TIFF 2019: Q&A interview with master filmmaker Atom Egoyan at the Toronto Film Festival

One of the special benefits of attending a major film festival is the possibility of encountering some of the people involved in the films being presented. That can include red carpet appearances by the stars themselves; but also of interest to movie lovers, and always a pleasant surprise, is the unexpected post-credits appearance by the film’s director, writer, or members of the crew, to talk about the film and take questions from the audience. These impromptu visits are casual and fun, but can also, at times, provide a great deal of insight into the making of the film. This was the case with the North American premiere of Egoyan’s latest film, Guest of Honour, after which Egoyan appeared onstage and gave the audience about twenty minutes, during which he answered any and all questions about the making of his film. 

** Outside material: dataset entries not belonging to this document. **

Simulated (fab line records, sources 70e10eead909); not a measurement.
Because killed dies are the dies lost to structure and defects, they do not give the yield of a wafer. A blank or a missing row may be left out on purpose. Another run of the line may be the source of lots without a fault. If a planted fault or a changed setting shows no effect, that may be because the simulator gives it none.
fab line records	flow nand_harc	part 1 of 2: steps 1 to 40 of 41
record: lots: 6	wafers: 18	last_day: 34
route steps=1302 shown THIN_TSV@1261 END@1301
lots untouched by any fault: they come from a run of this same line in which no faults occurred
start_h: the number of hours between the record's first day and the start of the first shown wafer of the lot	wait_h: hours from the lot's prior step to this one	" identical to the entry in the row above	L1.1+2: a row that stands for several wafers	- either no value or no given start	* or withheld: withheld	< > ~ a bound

Armenian/Canadian Atom Egoyan, who writes most of his own screenplays, produces work that is at once eclectic, and distinctively his own. Perhaps best known for his 1997 small-town tragedy, The Sweet Hereafter, the director’s theme often includes hidden knowledge or suppressed feelings and their consequences. This concept becomes larger than life in his 2002 film Ararat, which deals with the official denial of the Armenian genocide and its effect on one family, and is used on a smaller scale in many personal or family dramas: character’s lives are changed because they are concealing their sexuality, as in Where The Truth Lies (2005);  because the truth is being officially distorted, as in true-crime-based drama Devil’s Knot (2013); because the truth is veiled by suspicion, as in Chloe; (2009) or even when a character has hidden the truth from himself, as in Remember (2015).

Most of all, Egoyan is an effective story-teller. His films capture the viewer’s interest and attention regardless of content, and his characters, even his evil characters, always manage to strike a chord and present something recognisable. It’s for this reason Egoyan’s work has been nominated at Cannes eleven times (and won five), along with an endless list of honours from film festivals around the world. 

Egoyan’s 2019 TIFF selection, Guest of Honour, is even more enigmatic than usual, leaving the audience prepared to question. The first question asked was an outwardly simplistic one: “What happened to [name of character]?” The audience chuckled, but Egoyan took the question seriously, acknowledging that the character’s outcome was a little unclear, and explaining that he had actually filmed a scene which would explain things further, but because the material became too long and unwieldy, had felt obliged to edit it out. It’s the sort of reasonable, satisfying answer many of us would like to receive from a director. 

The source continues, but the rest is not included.